FILE PHOTO: A Google sign is shown at one of the company’s office complexes in Irvine, California, U.S., July 27, 2020. REUTERS/Mike Blake
December 2, 2020
WASHINGTON (Reuters) – The federal judge hearing the U.S. Justice Department’s antitrust lawsuit against Alphabet’s Google urged the government’s lawyers to redraft a proposed protective order to remove potential barriers that could prevent the search and advertising giant from effectively defending itself.
U.S. District Judge Amit Mehta objected in particular to what he said was a too-broad definition of highly confidential information that would be available only to Google’s outside counsel without special permission.
Arguing for Google, John Schmidtlein said he opposed the government’s proposals.
“My experience is that they are going to designate all or nearly all of the information that they produce as highly confidential,” he said in a pre-trial hearing by telephone. “That’s what’s going to happen.”
In a filing, the government had defined highly confidential information as “any confidential information that the parties or any third parties reasonably believe to be so competitively or commercially sensitive that it is entitled to extraordinary protections that a lesser designation cannot provide.”
Judge Mehta asked for the definition to be narrowed to something that went to the essence of the business. “Could we agree to some definition that could capture that very narrow category of information?” he asked.

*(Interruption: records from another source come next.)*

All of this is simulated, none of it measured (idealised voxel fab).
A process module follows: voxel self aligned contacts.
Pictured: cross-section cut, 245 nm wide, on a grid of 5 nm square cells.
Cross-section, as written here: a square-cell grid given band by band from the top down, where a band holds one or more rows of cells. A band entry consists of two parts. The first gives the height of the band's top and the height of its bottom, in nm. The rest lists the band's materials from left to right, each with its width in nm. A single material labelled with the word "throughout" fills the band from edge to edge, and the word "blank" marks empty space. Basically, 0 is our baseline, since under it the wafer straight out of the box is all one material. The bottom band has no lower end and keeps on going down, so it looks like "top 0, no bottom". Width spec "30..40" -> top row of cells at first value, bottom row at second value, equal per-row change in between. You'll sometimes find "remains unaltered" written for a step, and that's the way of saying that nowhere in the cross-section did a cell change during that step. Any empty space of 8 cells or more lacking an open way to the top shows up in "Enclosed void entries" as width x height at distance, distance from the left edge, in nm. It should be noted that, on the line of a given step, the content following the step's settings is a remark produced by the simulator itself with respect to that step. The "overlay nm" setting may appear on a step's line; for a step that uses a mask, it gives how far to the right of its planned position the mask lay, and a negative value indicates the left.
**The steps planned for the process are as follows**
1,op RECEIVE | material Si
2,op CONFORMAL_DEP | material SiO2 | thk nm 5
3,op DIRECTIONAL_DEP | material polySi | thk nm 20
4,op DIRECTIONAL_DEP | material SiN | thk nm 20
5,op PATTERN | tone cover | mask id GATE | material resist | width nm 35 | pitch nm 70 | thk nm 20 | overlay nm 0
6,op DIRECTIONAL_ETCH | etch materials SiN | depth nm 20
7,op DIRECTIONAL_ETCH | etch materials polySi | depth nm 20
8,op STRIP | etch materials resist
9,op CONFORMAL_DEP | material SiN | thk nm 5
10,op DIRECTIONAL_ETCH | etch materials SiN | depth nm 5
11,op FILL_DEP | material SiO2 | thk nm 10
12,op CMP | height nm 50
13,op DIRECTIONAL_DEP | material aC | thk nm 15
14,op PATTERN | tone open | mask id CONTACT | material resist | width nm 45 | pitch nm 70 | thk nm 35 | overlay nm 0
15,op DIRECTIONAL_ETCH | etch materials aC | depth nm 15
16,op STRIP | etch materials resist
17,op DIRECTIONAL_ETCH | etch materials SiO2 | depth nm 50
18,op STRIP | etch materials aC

Judge Mehta asked the two sides to produce a revised protective order by Dec. 14 while companies, like Apple Inc or AT&T Inc, which produced the information, would have until Dec. 15 to respond.
The Justice Department, which sued the search and advertising giant in October, put at the core of its antitrust case the billions of dollars that Google paid to be the default search engine on Apple’s iPhones. Apple noted in its filing that sensitive data was used to write the complaint.
Judge Mehta also indicated that he planned to put in the order penalties for attorneys who violate the protective order.